| Type: | Package | 
| Title: | Functions for Simple a/B Split Test and Multi-Armed Bandit Analysis | 
| Version: | 0.5.1 | 
| Date: | 2022-06-028 | 
| Imports: | boot, gam (≥ 1.09) | 
| Author: | Thomas Lotze and Markus Loecher | 
| Maintainer: | Markus Loecher <markus.loecher@gmail.com> | 
| Description: | A set of functions for doing analysis of A/B split test data and web metrics in general. | 
| License: | GPL-3 | 
| NeedsCompilation: | no | 
| Repository: | CRAN | 
| Packaged: | 2022-06-28 16:06:35 UTC; loecherm | 
| Date/Publication: | 2022-06-29 11:20:12 UTC | 
Functions for simple A/B split test and multi-armed bandit analysis
Description
A set of functions for doing analysis of A/B split test data and web metrics in general.
Details
| Package: | bandit | 
| Type: | Package | 
| Title: | Functions for simple A/B split test and multi-armed bandit analysis | 
| Version: | 0.5.0 | 
| Date: | 2014-05-03 | 
| Imports: | boot, gam (>= 1.09) | 
| Author: | Thomas Lotze and Markus Loecher | 
| Maintainer: | Thomas Lotze <thomaslotze@thomaslotze.com> | 
| License: | GPL-3 | 
Author(s)
Thomas Lotze and Markus Loecher
best_binomial_bandit
Description
Compute the Bayesian probabilities for each arm being the best binomial bandit.
Usage
best_binomial_bandit(x, n, alpha=1, beta=1)
Arguments
| x | as in prop.test, a vector of the number of successes | 
| n | as in prop.test, a vector of the number of trials | 
| alpha | shape parameter alpha for the prior beta distribution. | 
| beta | shape parameter beta for the prior beta distribution. | 
Value
a vector of probabilities for each arm being the best binomial bandit; this can be used for future randomized allocation
Author(s)
Thomas Lotze <thomaslotze@thomaslotze.com> and Markus Loecher
References
Steven L. Scott, A modern Bayesian look at the multi-armed bandit, Appl. Stochastic Models Bus. Ind. 2010; 26:639-658. (http://www.economics.uci.edu/~ivan/asmb.874.pdf)
See Also
Examples
x=c(10,20,30,50)
n=c(100,102,120,130)
arm_probabilities = best_binomial_bandit(x,n)
print(arm_probabilities)
paste("The best arm is likely ", which.max(arm_probabilities), ", with ",
	round(100*max(arm_probabilities), 2), " percent probability of being the best.", sep="")

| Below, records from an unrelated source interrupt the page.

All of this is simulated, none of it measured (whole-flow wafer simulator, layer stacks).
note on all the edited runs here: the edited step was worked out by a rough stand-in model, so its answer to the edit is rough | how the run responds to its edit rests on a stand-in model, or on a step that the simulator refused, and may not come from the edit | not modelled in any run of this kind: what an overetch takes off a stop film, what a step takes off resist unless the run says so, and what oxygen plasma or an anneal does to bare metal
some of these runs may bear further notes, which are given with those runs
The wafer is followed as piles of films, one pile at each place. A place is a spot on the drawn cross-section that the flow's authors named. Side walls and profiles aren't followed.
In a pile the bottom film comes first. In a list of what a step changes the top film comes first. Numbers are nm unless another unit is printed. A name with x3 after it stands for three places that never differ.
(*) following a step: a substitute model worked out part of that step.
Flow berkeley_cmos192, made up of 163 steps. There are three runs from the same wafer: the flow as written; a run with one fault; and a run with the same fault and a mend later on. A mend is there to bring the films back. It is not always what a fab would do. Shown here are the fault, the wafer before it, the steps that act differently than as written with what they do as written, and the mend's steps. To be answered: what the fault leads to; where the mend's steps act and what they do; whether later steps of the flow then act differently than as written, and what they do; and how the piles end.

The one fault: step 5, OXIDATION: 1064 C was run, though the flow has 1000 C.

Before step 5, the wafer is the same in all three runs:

best_binomial_bandit(c(2,20),c(100,1000))
best_binomial_bandit(c(2,20),c(100,1000), alpha = 2, beta = 5)
#quick look at the various shapes of the beta distribution as we change the shape params:
AlphaBeta = cbind(alpha=c(0.5,5,1,2,2),beta=c(0.5,1,3,2,5))
M = nrow(AlphaBeta)
y= matrix(0,100,ncol=M)
x = seq(0,1,length=100)
for (i in 1:M) y[,i] = dbeta(x,AlphaBeta[i,1],AlphaBeta[i,2])
matplot(x,y,type="l", ylim = c(0,3.5), lty=1, lwd=2)
param_strings = paste("a=", AlphaBeta[,"alpha"], ", b=", AlphaBeta[,"beta"], sep="")
legend("top", legend = param_strings, col=1:M, lty=1)
best_binomial_bandit_sim
Description
Compute the Bayesian probabilities for each arm being the best binomial bandit, using simulation.
Usage
best_binomial_bandit_sim(x, n, alpha = 1, beta = 1, ndraws = 5000)Arguments
| x | as in prop.test, a vector of the number of successes | 
| n | as in prop.test, a vector of the number of trials | 
| alpha | shape parameter alpha for the prior beta distribution. | 
| beta | shape parameter beta for the prior beta distribution. | 
| ndraws | number of random draws from the posterior | 
Value
a vector of probabilities for each arm being the best binomial bandit; this can be used for future randomized allocation
Author(s)
Thomas Lotze and Markus Loecher
References
Steven L. Scott, A modern Bayesian look at the multi-armed bandit, Appl. Stochastic Models Bus. Ind. 2010; 26:639-658.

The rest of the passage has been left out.